Photo of the week – October week #1: Porcupine Ravine

The chain of seaboard peaks and buttresses extending behind the iconic tabletop summit of Table Mountain, known as the 12 Apostles, offers many delightful routes up the mountain. The first Apostle (closest to the “Table” and the upper cable station) is called Porcupine Buttress. Its summit bears a different name, Blinkwater Peak, and as the highest point on the 12 Apostles, offers panoramic views.

Porcupine Ravine runs up adjacent to its namesake buttress, involving light scrambling and minimal exposure to heights, but rugged terrain in the form of loose rock and some bushy sections of trail. Several viewpoints along the way into the Blinkwater system of ravines and across to the “Table”, in addition to grand views back down the ravine and out across the Atlantic coast, makes for a enjoyable ascent. But the route’s charms does not end there: the upper sections and approach to Blinkwater Peak are rarely done, so offers much peace, solitude and pristine nature – Table Mountain hiking at its best.
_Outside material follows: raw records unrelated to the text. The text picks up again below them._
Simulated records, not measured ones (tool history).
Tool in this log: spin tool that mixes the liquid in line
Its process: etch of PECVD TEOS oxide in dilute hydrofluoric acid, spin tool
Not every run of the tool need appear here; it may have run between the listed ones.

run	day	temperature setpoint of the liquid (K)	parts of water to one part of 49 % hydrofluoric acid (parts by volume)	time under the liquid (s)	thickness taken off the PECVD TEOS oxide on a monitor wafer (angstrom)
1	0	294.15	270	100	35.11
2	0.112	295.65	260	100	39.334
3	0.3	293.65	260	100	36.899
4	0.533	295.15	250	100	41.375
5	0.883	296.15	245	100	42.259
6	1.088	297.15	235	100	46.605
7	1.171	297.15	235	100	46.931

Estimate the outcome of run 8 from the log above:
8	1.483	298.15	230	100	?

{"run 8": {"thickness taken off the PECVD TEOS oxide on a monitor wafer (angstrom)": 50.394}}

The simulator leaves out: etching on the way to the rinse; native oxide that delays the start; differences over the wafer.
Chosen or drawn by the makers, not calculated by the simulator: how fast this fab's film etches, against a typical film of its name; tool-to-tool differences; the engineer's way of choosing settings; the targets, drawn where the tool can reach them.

Further enhancing the route are uniquely sculpted rocks along the upper sections and lining Arc Valley – a boggy, elongated depression where civilization seems a thousand miles away. An obscure trail leads of the southwestern side of Blinkwater Peak, past beautiful rock-formations and across an expansive terrace where the solitude is palpable. No other Table Mountain hikes traverses the area, so peace and quiet can be enjoyed in abundance. If you’re a nature lover looking to hike Table Mountain off the beaten track with minimal exposure to heights and technical scrambling, then Porcupine Ravine to Blinkwater Peak is a must.

The essence of hiking Table Mountain can be found on this route: diverse indigenous shrub punctuated with sculpted sandstone outcrops, deafening silence broken only by the chirping of moss frogs, majestic views and topping out on a beautiful peak.